Offaly farmer jailed and disqualified from keeping animals for life

A man in Co. Offaly has been jailed and disqualified from keeping animals for life after admitting to animal cruelty at Tullamore District Court today, Monday, January 20.

The man, with an address of Clonminch, Tullamore, Co. Offaly, admitted to a total of 30 offences in contravention of the Animal Health and Welfare Act (AHWA), 2013.

The offences comprised of causing unnecessary suffering to animals, neglecting or being reckless regarding the health and welfare of animals, failing to safeguard the health and welfare of animals and permitting carcasses to be on land or premises to which a dog may have access.

The case resulted from joint investigations by the Irish Society for the Prevention of Cruelty to Animals (ISPCA) and the Department of Agriculture, Food and the Marine on various dates in August 2018 and January and February 2019.

The animals in question included: dogs; horses; foul; pigs; and goats.

An initial visit made to the farmer’s property by the ISPCA on August 2, 2018, uncovered an unregistered dog-breeding establishment with dozens of dogs living in squalor.

This led to a multi-agency inspection involving ISPCA inspectors, the Department of Agriculture and Offaly County Council.

ISPCA Senior Inspector Lisa O’Donovan – who led the investigation on behalf of the ISPCA – described what she saw: “All of the dogs were living in squalor.

The entire premises was filthy with little to no attention to animal husbandry. Any water that was present was filthy and heavily contaminated.

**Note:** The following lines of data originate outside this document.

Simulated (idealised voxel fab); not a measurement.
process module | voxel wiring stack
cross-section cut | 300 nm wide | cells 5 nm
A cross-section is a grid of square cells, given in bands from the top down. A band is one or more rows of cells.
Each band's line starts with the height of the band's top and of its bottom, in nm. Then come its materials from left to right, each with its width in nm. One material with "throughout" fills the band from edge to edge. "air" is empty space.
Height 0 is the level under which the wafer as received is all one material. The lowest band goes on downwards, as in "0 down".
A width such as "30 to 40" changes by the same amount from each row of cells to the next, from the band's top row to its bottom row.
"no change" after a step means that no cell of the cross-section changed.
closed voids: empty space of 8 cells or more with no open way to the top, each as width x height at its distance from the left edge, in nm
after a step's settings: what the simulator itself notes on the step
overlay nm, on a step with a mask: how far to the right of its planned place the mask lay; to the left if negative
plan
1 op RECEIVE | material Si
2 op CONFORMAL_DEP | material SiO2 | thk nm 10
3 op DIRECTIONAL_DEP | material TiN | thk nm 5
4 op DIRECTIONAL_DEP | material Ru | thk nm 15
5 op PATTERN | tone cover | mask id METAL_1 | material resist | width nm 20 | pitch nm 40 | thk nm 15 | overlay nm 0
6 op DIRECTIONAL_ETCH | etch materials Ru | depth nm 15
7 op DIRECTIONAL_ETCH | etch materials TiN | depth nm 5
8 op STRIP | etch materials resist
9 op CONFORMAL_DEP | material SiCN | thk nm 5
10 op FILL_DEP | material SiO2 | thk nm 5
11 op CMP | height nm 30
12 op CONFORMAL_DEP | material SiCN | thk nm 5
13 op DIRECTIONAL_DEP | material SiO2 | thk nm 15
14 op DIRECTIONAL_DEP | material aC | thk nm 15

“Any feed present was contaminated and in many cases infested with maggots. Many of the dogs were thirsty and drank with great gusto when offered water.”

ISPCA inspector Emma Carroll said: “Fleas were visible to the naked eye hopping on the coats of the dogs.”

She added: “All the dogs smelt of urine and faeces; more had sores on their bodies. Dogs were suffering from hair loss and hair matting.”

A total of 38 dogs were initially seized but subsequently surrendered. Veterinary examinations revealed a multitude of ailments including conjunctivitis, arthritis, ulcers, lesions, parasite infestation and self-trauma.

The prosecution was taken by the Department of Agriculture represented by Helen Johnson BL instructed by Sandra Mahon, state solicitor.

Judge Catherine Staines convicted the man on one count taking the others into consideration and sentenced him to five months’ imprisonment with one month suspended.

In addition, Judge Staines imposed a €5,000 fine and imposed a lifetime ban from keeping animals and banned the keeping of animals on the lands to which the offences related.

Senior inspector O’Donovan added: “We, the public, have a responsibility towards all animals. For years we have been advised about the dangers of buying from rogue breeders.”

Concluding, O’Donovan said: “This case highlights the unfortunate reality of what goes on in some of these establishments. No animal should have to endure suffering, especially for profit.”